Final decision makers for new technology at most mortgage companies are likely in IT and finance. But to maximize the ROI of any new mortgage technology your organization adopts, it’s essential to get buy-in from your Loan Originators, as their adoption and efficient use of the tech is what will determine your return.

Here’s a breakdown of the many benefits of getting Originator buy-in on new mortgage technology, plus some tips on how to get them on board.

The Benefits of Getting Originator Buy-in on New Mortgage Tech

The first and most noticeable benefit of getting your Originators excited about any new technology you adopt is that you’ll enjoy a greater return on your investment. This is true for the simple reason that mortgage origination is a complex process. Every Originator has their own way of doing things.

Even if you offer them a better or more efficient way, many will resist simply because of the perceived hurdles in making a change. Switching to any new system – even one that’s infinitely better than what you have right now – takes time and energy. That’s time and energy they won’t be able to dedicate to closing loans using their current, predictable method.

And if your Originators aren’t using your shiny new mortgage technology platform to its peak potential, you’re probably paying for a lot of features that aren’t translating to better sales numbers, which means you aren’t enjoying the ROI that the software’s sales team promised you.

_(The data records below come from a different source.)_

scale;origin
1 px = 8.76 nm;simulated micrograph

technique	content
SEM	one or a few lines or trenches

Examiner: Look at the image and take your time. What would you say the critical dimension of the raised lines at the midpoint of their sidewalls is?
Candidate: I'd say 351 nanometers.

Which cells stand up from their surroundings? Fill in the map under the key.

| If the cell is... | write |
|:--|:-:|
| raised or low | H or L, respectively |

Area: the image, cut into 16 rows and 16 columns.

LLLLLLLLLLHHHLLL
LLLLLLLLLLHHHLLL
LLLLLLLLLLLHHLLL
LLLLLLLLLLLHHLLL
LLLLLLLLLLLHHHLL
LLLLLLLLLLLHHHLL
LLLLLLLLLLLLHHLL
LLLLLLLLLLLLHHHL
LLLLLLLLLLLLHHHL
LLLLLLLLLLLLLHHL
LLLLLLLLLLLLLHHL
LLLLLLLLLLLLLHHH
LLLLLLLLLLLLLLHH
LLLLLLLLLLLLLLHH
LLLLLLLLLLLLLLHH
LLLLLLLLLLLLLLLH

But there are other reasons that can have a big impact for your organization over the long term.

First, consider the impact new mortgage technology can have on your ability to recruit and retain top-performing Originators. As many as 45 percent of Millennials – now the largest generational group in the workforce – will quit a job that offers them sub-standard technology.

Any organization interested in attracting and retaining top employees has to be willing to provide those employees with the tools that will help them perform at the top of their game. In mortgage lending, technology options are increasingly available to streamline the work Originators do.

It isn’t just employees who will be happier and face fewer day-to-day frustrations when they have the right mortgage technology supporting them, either. Customers will also benefit. Today, the customer experience of getting a mortgage is typically disjointed and repetitive. It’s normal for a customer to be asked for the same information over and over. In many cases, customers are even asked to fax documents to their lender.

This is cumbersome and frustrating. It’s needlessly full of friction. And it can be corrected with mortgage tech that unifies the front-end point of sale with the back-end origination software. When all a customer’s data is stored in a single end-to-end platform, the shopping and buying experience is seamless and much more efficient.

And lenders that offer a hands-down better customer experience can expect to attract more customers and hang on to those they have.

Clearly, having fully operational mortgage technology can be a differentiator for your lending organization. So how can you get the Originator buy-in necessary to achieve higher ROI, better employee retention, and greater customer satisfaction?

How to Get Originator Buy-in on New Mortgage Technology

Getting Originator buy-in on your newest mortgage technology can be a challenge – but it doesn’t have to be. To maximize the odds that your Originators are using every relevant feature, be sure to do the following:

Tip 1

Identify your Originators’ biggest pain points. This should happen before you even consider sales pitches for various mortgage tech platforms. How will you know if you need it until you know what your Originators are struggling with right now? Once you have a clear sense of what Originators wish they could do better, faster, or more efficiently, then choose tech that actually solves those problems.

Tip 2

Focus on getting top performers and leaders to adopt. Trying to get everyone to adopt new software on day one is probably a losing battle. Instead, focus on getting your top performers and those who act as leaders up to speed. Provide them with the resources they need to become wildly effective with your new mortgage technology. As they start outperforming, other Originators in your organization will clamor to learn the secrets of their improved performance, and you’ll have a much easier time facilitating adoption.

Tip 3

Promote successes internally to garner excitement among others. As your early users see great results with your new mortgage technology, find ways to highlight those wins to the rest of your team. This will hammer home the message that your newest tech investment can put more money in your Originators’ pockets by enabling them to do more in less time, which will motivate the rest to adopt.

Tip 4

Offer (compliant) incentives for adoption. No matter how well your first adoptees perform with your new tech, you’ll have a few holdouts who are reluctant to switch over. For them, find compliant incentives that will encourage them to use the new tech, such as entries in a raffle for every loan closed entirely with the new system. The initial hurdle of doing something different is usually the biggest, so helping your team take those first steps will go a long way toward getting them where you want them to be.

Mortgage Tech Alone Won’t Transform Your Bottom Line

Technology can have a transformative effect for mortgage lenders. But it’s just as important to note that technology alone won’t be enough to meaningfully change your bottom line. For maximum results, you’ll have to ensure that frontline users of the new tech – Originators – have bought in and are using it as intended. Convincing them to adopt the technology will have a significant impact on the ROI you see.